When starting your own business from the scratch, the hardest part is not only to get it started, but to keep it going over time. In fact, it is estimated that approximately 70% of businesses fail in the course of their first year, and this figure increases as time goes by… But do you know the difference between a successful business and one that has gone bankrupt? The answer is its profitability. If a business is not able to maintain itself, then it will go to the wall. So, this time we will show you some tips on how to make your business more profitable.
These are the 5 tips to make your business more profitable:
- Identifying profitability and controlling expenses
First of all, you must be clear about the most profitable sources of your company. You should ask yourself: ¿what generates more profits for you? The idea is to establish priorities according to the products and/or services you are offering. It is also important to recognize those products and / or services that are not generating profits, and analyze what to do to improve this situation. Thus, improve your profits.
Once you have identified your main sources of income and expenses, you need to have a good control of expenses. Keep in mind that it is not worth it to invest in something that simply is not paying off. In this sense, the best choice is to give priority to what generates the most income.
- Customer Service
Remember that there is no better advertising than the comments and recommendations of a happy customer; that is why the idea is to carry out a good customer service, which can be shown as short waiting time and fast and friendly attention. These are some examples that you can implement to improve the user experience because a good product or service is not enough.
A satisfied customer will not only recommend your business but will not hesitate to invest in it again. Thus, by providing good customer service you will be increasing your profits.
- Updating the company to new technologies
Technological advances facilitate the man’s work and streamline processes, so if your company keeps up to date in this area, in theory, it will be more efficient. This will represent higher productivity and as a consequence higher profits.
Imagine people still depending solely on paper notes to keep an inventory of products or look up prices. This is something that worked this way for many years, but nowadays with the use of the computer this type of work can be performed digitally, in a faster, more accurate and efficient way, as well as environmentally friendly.
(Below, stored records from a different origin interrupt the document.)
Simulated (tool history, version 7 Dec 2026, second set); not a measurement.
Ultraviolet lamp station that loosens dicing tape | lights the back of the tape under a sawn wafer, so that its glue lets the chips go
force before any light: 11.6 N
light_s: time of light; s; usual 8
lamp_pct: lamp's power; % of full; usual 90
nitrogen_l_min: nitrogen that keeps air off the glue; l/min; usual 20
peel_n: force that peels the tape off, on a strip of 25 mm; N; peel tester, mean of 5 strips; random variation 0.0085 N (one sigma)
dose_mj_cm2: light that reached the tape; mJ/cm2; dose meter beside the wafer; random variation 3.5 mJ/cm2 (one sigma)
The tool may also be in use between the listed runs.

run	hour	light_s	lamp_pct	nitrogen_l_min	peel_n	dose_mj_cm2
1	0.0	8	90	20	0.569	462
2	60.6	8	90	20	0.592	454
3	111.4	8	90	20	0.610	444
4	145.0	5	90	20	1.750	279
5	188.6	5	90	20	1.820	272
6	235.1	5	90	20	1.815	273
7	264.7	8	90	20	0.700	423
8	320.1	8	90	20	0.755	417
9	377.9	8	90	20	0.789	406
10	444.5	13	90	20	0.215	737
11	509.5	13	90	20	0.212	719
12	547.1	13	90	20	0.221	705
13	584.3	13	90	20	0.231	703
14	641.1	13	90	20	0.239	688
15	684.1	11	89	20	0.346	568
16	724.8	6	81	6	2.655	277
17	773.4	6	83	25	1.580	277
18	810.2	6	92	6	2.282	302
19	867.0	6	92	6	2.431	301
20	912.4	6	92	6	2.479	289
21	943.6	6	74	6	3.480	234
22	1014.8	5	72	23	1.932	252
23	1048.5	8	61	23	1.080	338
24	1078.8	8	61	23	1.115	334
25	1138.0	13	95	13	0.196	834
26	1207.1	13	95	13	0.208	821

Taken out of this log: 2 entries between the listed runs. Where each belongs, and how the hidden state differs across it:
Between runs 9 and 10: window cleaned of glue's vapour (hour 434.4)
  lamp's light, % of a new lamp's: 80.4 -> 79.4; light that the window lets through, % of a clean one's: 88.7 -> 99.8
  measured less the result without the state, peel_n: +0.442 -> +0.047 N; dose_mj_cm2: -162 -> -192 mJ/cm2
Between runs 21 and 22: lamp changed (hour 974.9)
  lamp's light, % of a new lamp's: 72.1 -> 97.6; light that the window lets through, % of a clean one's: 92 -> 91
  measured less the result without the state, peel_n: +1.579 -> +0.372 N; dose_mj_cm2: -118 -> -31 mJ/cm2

Continuing with the example, imagine that this document can simply be shared through a simple link. This would further facilitate communication between your employees and, therefore, improve the productivity of your company.
- Train employees
Keep in mind that it is useless to be aware of new technologies if you do not train your employees in the specific areas. The key to success for any entrepreneur is to know how to delegate functions. For this reason, it is necessary to train your employees so that they can improve their work pace when using technological tools.
- Sustainability
It is no secret that after decades of pollution, the planet has already begun to take its toll. As a consequence of such environment impact, more and more companies are deciding to assume this environmental commitment by taking sustainability into account.
Society is aware that it is necessary for companies to take into account this type of strategies; therefore, there is a greater preference for those companies that decide to make sustainable improvements.
In addition, a sustainable commitment is something that can strengthen the bond between customer and company. This will allow a greater likelihood of customer loyalty.
How to calculate the profitability of a company?
We have already told you some basic tips to make your company more profitable. But…how can you calculate the profitability of a company? To get this information, you must carry out an analysis that allows you to obtain a report that will have the different indicators or ratio, among which results will be reflected such as the ratio of sales obtained.
In this aspect, it is very important that you have clear that the main indexes to measure and allow you to know the levels of profitability are ROA and ROE.
The ROA measures the economic profitability obtained by the company’s assets, providing an efficient vision in the use of the assets in order to generate profits.
The ROE is the financial profitability in charge of analyzing expected or known results after interest in order to measure the profitability with respect to the company’s equity.
Nowadays, to measure these financial ratios, digital tools such as professional software are used to calculate the profitability of a company in order to implement those actions that will increase the profitability of a company.